Traditional exchanges provide users with: the right to place orders, the right to cancel orders, the right to leverage; whereas Aster provides users with: strategy-level interfaces, conditional execution, risk structure templates, and behavioral combination permissions. In simple terms: users are not “trading,” but rather: calling a set of “market behavior abilities.”

The reason Aster can become popular is fundamentally because: users have changed; most users are not novices, not gamblers, but “strategy users/agents/automated systems,” where trading behavior is no longer manual, but systemic. Essentially, Aster is: providing “a legal, stable, and combinable trading execution environment” for AI/Bot/Agent/quantitative systems.

Insights from the Products of Hyperliquid and Aster

Can these types of products be continued? The answer is yes, definitely yes, but not just by copying; what can be continued is not the form, but rather three underlying logics: trading sovereignty must be verifiable, trading is not “page behavior,” but rather “system capability,” and the exchange itself is an “institutional product”; Hyperliquid essentially solves the issue of “institutional unreliability,” addressing whether the platform will change the rules? Aster solves “the insufficient abstraction of trading ability,” addressing whether trading can be called by the system?

Earlier, we at Go2Mars PRI published an article titled “Web 3 is Entering the Rule Generation Phase,” which mentioned that the next phase of Web 3 is not an explosion point, but an entry point; it is not about traffic, but about institutions.

Now that we basically understand the fundamental reasons for Hyperliquid and Aster's popularity, can we leverage this logic to return to the RWA sector that has been hyped for over two years and discuss the directional judgment of RWA exchanges?

Are There RWA Exchanges?

In strict terms, “real RWA exchanges” almost do not exist up to now.

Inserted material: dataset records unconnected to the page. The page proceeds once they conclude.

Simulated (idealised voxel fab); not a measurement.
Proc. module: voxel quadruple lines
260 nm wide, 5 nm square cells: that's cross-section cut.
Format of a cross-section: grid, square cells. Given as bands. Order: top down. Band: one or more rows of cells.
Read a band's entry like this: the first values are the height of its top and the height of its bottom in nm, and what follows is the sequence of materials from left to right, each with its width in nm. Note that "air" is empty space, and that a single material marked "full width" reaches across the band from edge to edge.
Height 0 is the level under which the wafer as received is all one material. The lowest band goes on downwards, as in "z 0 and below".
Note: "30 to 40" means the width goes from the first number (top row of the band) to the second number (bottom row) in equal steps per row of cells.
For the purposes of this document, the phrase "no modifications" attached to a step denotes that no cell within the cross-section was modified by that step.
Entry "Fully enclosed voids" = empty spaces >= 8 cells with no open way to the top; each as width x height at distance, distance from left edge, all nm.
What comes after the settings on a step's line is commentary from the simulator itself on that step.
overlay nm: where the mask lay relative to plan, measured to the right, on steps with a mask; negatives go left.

Why do the so-called RWA DEX/CEXs we see now “not look like exchanges”? Because most of them are stuck on three issues: unclear legal responsibilities, lack of closed-loop clearing and execution, and unnatural liquidity.

Let's explain these three issues separately:

  1. Unclear legal responsibilities: Who is the issuer, who guarantees authenticity, and who is responsible for defaults? These are all unclear.
  2. Lack of closed-loop clearing and execution: On-chain transactions, off-chain non-performance, ultimately relying on laws, resulting in on-chain rules becoming ineffective, which is a complete joke.
  3. Unnatural liquidity: No market-making, no continuous quotes, more like “private equity shares.”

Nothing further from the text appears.